The Bob Brunton story brought a lot of visitors to this website. It also prompted a lot of heated commentary in the comments box. The reason I posted that story is because I felt the president was downplaying the contributions of entrepreneurs. Now, the president is saying that he just meant that small businesspeople didn’t build roads and bridges. I am convinced that he was implying more than that in the remarks he made.
Phil Klein has made the case well, but I’d like to echo his analysis and maybe add a bit of my own. As Klein pointed out, there are two paragraphs that really matter here. The second one is the one that has gotten all of the attention because of the “you didn’t build that” phrasing. But the preceding paragraph is the one that bothers me. Here it is:
There are a lot of wealthy, successful Americans who agree with me — because they want to give something back. They know they didn’t — look, if you’ve been successful, you didn’t get there on your own. You didn’t get there on your own. I’m always struck by people who think, well, it must be because I was just so smart. There are a lot of smart people out there. It must be because I worked harder than everybody else. Let me tell you something — there are a whole bunch of hardworking people out there.
With this bit of rhetoric, I think the president made a demagogic appeal to the masses. In essence, he is arguing that there isn’t anything all that special about the people who build successful businesses. There are a lot of people who are smart and who work hard, he is saying. And they aren’t all successful. In other words, the implication goes, things just worked out for the folks who think they made it on merit. “Why should they benefit from their success? Things just worked out in their favor.” This is a common appeal to the masses by the demagogue. “Those who have succeeded won their rewards through luck or some other sleight of hand. Why do they deserve what they have???” The subtext is obvious. “Why shouldn’t you have some of what they have?”
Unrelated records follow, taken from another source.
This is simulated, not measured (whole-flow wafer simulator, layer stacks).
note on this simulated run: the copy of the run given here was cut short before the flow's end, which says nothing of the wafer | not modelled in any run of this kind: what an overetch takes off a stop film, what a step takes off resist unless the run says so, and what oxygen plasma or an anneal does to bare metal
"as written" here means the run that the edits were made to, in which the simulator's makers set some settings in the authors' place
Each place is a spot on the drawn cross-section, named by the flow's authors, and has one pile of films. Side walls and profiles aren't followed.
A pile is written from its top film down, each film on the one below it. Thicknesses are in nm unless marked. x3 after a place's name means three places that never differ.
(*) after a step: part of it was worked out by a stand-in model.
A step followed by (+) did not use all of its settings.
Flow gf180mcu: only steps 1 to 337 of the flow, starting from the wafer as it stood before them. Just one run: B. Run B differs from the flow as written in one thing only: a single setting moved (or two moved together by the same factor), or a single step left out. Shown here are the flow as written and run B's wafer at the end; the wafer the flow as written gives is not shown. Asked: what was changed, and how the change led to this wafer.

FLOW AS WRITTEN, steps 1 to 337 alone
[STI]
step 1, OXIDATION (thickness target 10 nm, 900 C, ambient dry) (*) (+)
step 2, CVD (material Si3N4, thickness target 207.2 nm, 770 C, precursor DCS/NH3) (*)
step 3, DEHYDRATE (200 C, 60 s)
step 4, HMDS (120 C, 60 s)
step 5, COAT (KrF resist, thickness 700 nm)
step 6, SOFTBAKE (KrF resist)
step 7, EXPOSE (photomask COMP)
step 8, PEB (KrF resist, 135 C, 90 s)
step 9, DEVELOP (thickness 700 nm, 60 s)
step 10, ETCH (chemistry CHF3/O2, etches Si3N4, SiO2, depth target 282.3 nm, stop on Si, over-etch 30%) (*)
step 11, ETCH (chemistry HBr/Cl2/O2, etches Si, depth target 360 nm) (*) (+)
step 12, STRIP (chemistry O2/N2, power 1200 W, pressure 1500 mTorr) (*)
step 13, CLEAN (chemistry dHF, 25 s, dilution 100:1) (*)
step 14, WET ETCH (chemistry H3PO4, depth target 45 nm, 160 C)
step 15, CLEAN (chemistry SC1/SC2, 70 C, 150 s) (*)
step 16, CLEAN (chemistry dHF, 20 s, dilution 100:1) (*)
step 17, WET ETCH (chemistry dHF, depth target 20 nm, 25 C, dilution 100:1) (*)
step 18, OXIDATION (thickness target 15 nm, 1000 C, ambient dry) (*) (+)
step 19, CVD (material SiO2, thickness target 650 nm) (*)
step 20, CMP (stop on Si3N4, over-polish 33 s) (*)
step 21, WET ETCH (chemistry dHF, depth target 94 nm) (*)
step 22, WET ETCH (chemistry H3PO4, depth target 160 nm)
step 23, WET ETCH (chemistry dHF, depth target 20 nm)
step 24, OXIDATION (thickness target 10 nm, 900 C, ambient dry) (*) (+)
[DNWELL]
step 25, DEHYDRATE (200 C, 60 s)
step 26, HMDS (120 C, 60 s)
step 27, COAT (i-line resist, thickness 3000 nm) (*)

The reason I wanted to highlight Bob Brunton is that I think he is typical of many small business owners. He took risks with his own money, worked very hard for a long time, accepted the pressure of making payroll each week for his employees, contended with competition, and managed to earn a good living. There is something special about someone who can do it. I am especially sensitive to the contributions of these people because I’ve never had to stand in their shoes. Every one of us who has been able to count on a paycheck for a week’s work should be grateful to the people who did what was necessary to give us the opportunity to have a job.
Sure, there are a lot of smart and hard-working people in the world. Not all of them have built businesses. The ones who have ARE special. They had the drive, the vision, and the sheer grittiness to tough it out and see something through. These people should not be viewed as some kind of honeypot from which we can extract revenues for income redistribution. They should be honored, encouraged, and protected from excessive taxation and regulation. If we kill the drive they have to build something from the ground up, we’ll kill our country.